In [1]:
#data loading
import pandas as pd
import zipfile

predata = pd.read_csv('5transfers_rund.csv')

In [None]:
#imbalance of the dataset
predata['is_fraud'].value_counts()

In [2]:
#ignore warnings from ctgan
import sys
import warnings

if not sys.warnoptions:
    warnings.simplefilter("ignore")

In [None]:
#visualize the whole output
pd.set_option('display.max_columns', None)
pd.set_option('display.max_rows', None)

In [None]:
#initial number of columns and rows of the dataframe
predata.shape

In [None]:
#columns of the dataframe
predata.columns

In [3]:
#generate synthetic frauds  
from sdv.tabular import CTGAN

model = CTGAN(verbose = True, epochs = 1, log_frequency = False)  #remove epochs, default it's 300

model.fit(predata) 

Epoch 1, Loss G:  2.4302,Loss D: -0.3505


In [4]:
#number of frauds to generate 
f = len(predata[(predata['is_fraud'] == 0)]) - len(predata[(predata['is_fraud'] == 1)])

In [5]:
#conditional sampling
from sdv.sampling import Condition

#generate only values that satisfy this condition
condition = Condition({'is_fraud': 1}, num_rows = f)

#generate synthetic data
frauds_data = model.sample_conditions(conditions = [condition])

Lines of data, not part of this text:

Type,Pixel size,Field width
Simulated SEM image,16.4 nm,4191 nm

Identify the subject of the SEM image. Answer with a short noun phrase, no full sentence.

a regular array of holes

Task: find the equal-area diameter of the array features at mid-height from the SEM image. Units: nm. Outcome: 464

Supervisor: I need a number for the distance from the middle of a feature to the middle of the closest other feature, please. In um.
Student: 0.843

Sampling conditions: 100%|█████████████████████████████████████████████████████████| 6543/6543 [02:30<00:00, 43.44it/s]


In [6]:
#create the new dataframe
predatabalanced = pd.concat([predata, frauds_data], ignore_index = True) 

#save the balanced dataset
predatabalanced.to_csv("2transfers_balanced_gan+rund.csv", index = False)

In [None]:
#make sure the dataset is now balanced
predatabalanced['is_fraud'].value_counts()

In [None]:
#select all transfers frauds after balance and save in a csv file
#transfers frauds
target_col = 'is_fraud'
frauds_transfers = predatabalanced[(predatabalanced[target_col] == 1)].copy()

#save csv file
frauds_transfers.to_csv("5transfers_balanced_gan+rund.csv", index = False)

In [7]:
#comparision of the shape of the actual data and the generated data
from table_evaluator import load_data, TableEvaluator

predata.shape, predatabalanced.shape

((7681, 19), (14224, 19))

In [12]:
#compare dataframes by statistical tests
from sdv.metrics.tabular import CSTest, KSTest, GMLogLikelihood

#chi-2 test to compare the distributions of the discrete (categorical/boolean) columns
CSTest.compute(predata, predatabalanced)

0.49317536138808077

In [11]:
#two-sample kolmogorov–smirnov test to compare the distributions of numerical columns using the empirical CDF
KSTest.compute(predata, predatabalanced)

0.9058244683238915

In [15]:
#fits multiple GaussianMixture models to the real data and evaluates how likely it is that the synthetic data belongs to the 
#same distribution as the real data
GMLogLikelihood.compute(predata, predatabalanced)

-72.44870295447264